The opinion of the court was delivered by: CLARY
CLARY, Senior District Judge.
This suit is brought by a Polish-American against Bethlehem Steel Corporation claiming violation of his rights under Title VII of the Civil Rights Act of 1964, 42 U.S.C. 2000e et seq., to be free from national origin and race discrimination in employment. He seeks injunctive relief as well as reinstatement, back-pay and damages.
The case is the unfortunate result of a collision between a strong-willed young man and a large industrial organization. The plaintiff, John R. Sek, is the third generation of his family to work for Bethlehem Steel. His grandfather served for 50 years as a "rougher" and his father has some 30 years of service as a highly-skilled welder with Bethlehem.
The plaintiff accepted the position in the Industrial Relations Department, with reservations, and he asked to be considered for work in the Community Relations Department. Over the next few years, his interest in community relations work rose in proportion to the decline of his interest in industrial relations. Company records rated his performance as "above average" initially, but this declined to "average" by the end of a year and to "needs improvement" by the end of two years. At the end of three years, in June 1970, he was still rated "needs improvement", a substandard rating. During this period, company records also show that the plaintiff virtually barraged his superiors with requests to transfer to the Community Relations Department.

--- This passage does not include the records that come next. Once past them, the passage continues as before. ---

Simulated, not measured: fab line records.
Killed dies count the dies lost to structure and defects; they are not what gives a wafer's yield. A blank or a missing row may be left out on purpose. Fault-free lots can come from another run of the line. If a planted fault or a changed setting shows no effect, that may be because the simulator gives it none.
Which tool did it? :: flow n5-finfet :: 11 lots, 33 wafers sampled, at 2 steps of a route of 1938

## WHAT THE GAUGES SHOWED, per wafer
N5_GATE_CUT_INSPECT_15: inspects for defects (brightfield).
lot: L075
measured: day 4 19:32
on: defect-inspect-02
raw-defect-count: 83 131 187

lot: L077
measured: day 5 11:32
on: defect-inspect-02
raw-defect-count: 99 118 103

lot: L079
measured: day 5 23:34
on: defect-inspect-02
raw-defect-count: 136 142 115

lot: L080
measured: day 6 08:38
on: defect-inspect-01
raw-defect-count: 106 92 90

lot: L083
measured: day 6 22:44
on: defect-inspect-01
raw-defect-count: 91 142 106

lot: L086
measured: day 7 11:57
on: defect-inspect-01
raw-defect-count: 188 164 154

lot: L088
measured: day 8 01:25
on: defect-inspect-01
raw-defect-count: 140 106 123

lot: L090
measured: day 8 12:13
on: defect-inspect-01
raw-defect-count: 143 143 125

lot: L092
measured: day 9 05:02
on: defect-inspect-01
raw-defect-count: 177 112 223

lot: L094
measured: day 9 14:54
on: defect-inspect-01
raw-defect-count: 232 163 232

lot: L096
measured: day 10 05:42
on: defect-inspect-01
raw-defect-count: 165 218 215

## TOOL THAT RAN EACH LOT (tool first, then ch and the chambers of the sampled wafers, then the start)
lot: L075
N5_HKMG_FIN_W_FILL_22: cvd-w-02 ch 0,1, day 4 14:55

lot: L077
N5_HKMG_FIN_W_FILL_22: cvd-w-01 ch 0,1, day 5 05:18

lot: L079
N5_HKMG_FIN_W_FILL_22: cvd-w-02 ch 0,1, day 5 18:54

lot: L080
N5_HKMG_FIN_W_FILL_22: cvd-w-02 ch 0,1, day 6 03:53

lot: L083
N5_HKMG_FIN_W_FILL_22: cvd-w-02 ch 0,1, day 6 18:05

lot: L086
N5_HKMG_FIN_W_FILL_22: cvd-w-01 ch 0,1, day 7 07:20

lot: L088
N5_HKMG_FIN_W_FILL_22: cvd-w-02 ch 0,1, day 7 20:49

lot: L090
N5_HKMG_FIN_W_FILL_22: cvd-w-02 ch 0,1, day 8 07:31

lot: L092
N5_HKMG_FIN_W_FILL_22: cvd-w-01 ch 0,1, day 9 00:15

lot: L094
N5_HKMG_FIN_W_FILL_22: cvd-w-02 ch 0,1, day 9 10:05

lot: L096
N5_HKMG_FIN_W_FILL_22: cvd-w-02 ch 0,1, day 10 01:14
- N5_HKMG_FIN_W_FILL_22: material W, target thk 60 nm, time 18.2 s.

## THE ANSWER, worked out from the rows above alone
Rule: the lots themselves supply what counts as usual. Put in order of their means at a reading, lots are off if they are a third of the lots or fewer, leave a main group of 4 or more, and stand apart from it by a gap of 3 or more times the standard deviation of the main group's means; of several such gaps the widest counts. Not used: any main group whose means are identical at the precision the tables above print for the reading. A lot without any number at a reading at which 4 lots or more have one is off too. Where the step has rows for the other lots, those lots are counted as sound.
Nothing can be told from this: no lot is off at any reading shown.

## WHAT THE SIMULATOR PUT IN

The plaintiff's superior during this period, William Groben, testified that the most serious deterioration in Mr. Sek's performance began in the latter half of 1968 after he was refused a transfer to community relations. Sometime in 1969, Mr. Sek's co-workers complained to Mr. Groben that the plaintiff was not carrying his share of the load. This led to a confrontation between Mr. Sek and Mr. Groben at which Mr. Sek admitted that he felt by doing a poor job in industrial relations he would be reassigned to community relations.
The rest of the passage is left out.